Drawing in Oil

Posted by on June 11th, 2010 at 8:19 AM

The petroleum crisis in the Gulf of Mexico (see? it’s not even entirely ours) prompted a gusher of editorial cartoons about the oily mess down there. They fall, roughly, into two categories: those that point fingers and try to fix blame, and those that grieve over the ecological disaster. Here’s one in the former category from Jim Morin at the Miami Herald.

Morin’s point is that those who loudly proclaim the need for Big Government to evaporate are also those who are trying to blame O’Bama and the federal government for failing to resolve this crisis. Tinged with raging inconsistency if not flaming hypocrisy, such pontifications reveal the wholesale absence of thought amongst the loud-mouths. But my reason for hauling out Morin’s cartoon (apart from its giving me a chance to agree with it) is to compare it to Tom Toles’ cartoon on approximately the same subject.

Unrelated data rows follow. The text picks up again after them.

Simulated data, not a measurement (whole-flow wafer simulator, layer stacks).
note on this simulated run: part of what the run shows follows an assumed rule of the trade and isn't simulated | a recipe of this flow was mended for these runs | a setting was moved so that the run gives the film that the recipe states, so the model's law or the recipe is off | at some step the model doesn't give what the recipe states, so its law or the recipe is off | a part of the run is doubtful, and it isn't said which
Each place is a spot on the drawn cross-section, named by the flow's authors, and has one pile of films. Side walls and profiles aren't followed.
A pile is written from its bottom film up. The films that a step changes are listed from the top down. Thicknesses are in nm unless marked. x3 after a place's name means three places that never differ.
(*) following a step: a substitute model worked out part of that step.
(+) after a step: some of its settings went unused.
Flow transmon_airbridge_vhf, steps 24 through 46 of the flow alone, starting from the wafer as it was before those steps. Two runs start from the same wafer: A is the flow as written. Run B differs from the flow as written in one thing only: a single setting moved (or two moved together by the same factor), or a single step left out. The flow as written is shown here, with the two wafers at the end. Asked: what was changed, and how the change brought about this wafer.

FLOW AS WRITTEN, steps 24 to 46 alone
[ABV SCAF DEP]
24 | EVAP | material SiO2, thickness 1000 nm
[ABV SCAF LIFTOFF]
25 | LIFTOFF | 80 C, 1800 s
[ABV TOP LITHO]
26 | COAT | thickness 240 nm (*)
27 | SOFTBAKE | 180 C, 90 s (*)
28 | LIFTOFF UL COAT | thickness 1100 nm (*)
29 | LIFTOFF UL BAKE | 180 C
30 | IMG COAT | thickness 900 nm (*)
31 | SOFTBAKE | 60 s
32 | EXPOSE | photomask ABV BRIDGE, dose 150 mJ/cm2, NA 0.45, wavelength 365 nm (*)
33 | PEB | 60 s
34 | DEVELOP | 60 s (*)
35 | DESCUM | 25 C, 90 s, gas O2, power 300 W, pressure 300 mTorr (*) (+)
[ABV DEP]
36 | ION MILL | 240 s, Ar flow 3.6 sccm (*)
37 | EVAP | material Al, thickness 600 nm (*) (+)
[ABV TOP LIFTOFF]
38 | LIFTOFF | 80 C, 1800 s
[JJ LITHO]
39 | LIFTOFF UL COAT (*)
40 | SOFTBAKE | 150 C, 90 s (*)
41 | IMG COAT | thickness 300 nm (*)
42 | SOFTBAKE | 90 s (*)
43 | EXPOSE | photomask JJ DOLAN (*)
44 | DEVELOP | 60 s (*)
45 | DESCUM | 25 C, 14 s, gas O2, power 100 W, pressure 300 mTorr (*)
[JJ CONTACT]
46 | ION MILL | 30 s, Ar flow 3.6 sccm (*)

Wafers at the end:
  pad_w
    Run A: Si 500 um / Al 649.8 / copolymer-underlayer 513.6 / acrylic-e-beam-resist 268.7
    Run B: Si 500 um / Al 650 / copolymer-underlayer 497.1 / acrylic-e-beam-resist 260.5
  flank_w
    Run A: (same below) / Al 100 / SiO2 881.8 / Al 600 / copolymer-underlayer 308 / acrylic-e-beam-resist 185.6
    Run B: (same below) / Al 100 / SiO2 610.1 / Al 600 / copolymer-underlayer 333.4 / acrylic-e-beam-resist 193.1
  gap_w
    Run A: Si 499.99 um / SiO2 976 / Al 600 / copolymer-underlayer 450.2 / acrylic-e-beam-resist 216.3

The difference between the two cartoons is not so much in the nuances of their messages as it is in the methods of sending the message. Morin does it all with words; his pictures do little more than identify the speakers, which, of course, is crucial to the meaning of the cartoon, but the essence of his message is sent verbally. 

Toles achieves somewhat the same goal by blending words and pictures. In the second, wordless panel, he shows O’Bama personally plugging the hole in the BP pipe. Toles’ pictures in this cartoon play a more prominent part in conveying the message than Morin’s do in his.

Which may—or may not—amuse you.

In our next visual aid, Clay Bennett makes a poignant comment on the ecological implications of the oil gusher. (It’s an old-fashioned gusher, kimo sabe—not a “spill.”)

Done without a word, yet it speaks volumes.

And I don’t want to leave the subject without giving Pat Oliphant a moment to needle the government in that exuberant way he has of exaggerating until the ridiculous extreme is reached—and his victim is thereby ridiculed.

Here are the usual Oliphant suspects—the feckless lazy bureaucrats, the fat, oily entrepreneur, and his accomplice, accomplished at pillow talk and other pro-suasions—all drawn to a ludicrous extreme. The pictures may make us laugh, but when we grasp their implications, we must gasp in alarm.

By the way (although not at all incidentally), British Petroleum played a major if seldom remarked upon role in another historic disaster, this time political not petrolical. BP began, Time tells us (June 14), as Anglo-Persian Oil Company, formed when a British mining magnet discovered oil in Persia (now known as Iran) in 1908. The British government took possession of much of the company just before World War I and enjoyed the ensuing profits.

But in 1951, Iranian Premier Mohammed Mossadegh nationalized the company’s holdings, “plunging the world into an 18-month crisis” that didn’t end until the CIA and British intelligence “toppled Mossadegh in a 1953 coup,” installing the autocratic Shah in the democratically elected Mossadegh’s stead. The Shah proved a bit too dictatorial for the Iranians, who overthrew him in 1979, took hostages at the American embassy, and established the present theocratic regime with a raving maniac as its figurehead. What might have the history of this country been without BP’s interest in its oil fields?

I’m not saying the fate of Iran would have been better (or worse); but it most assuredly would have been different without BP’s involvement in exploiting the country’s oil resources.

No big deal. Mostly, I just thought it was interesting in a perverse sort of way that BP should lie at the bottom of the Iranian revolution which has created such a mess on the other side of the globe from the mess BP has created on this side.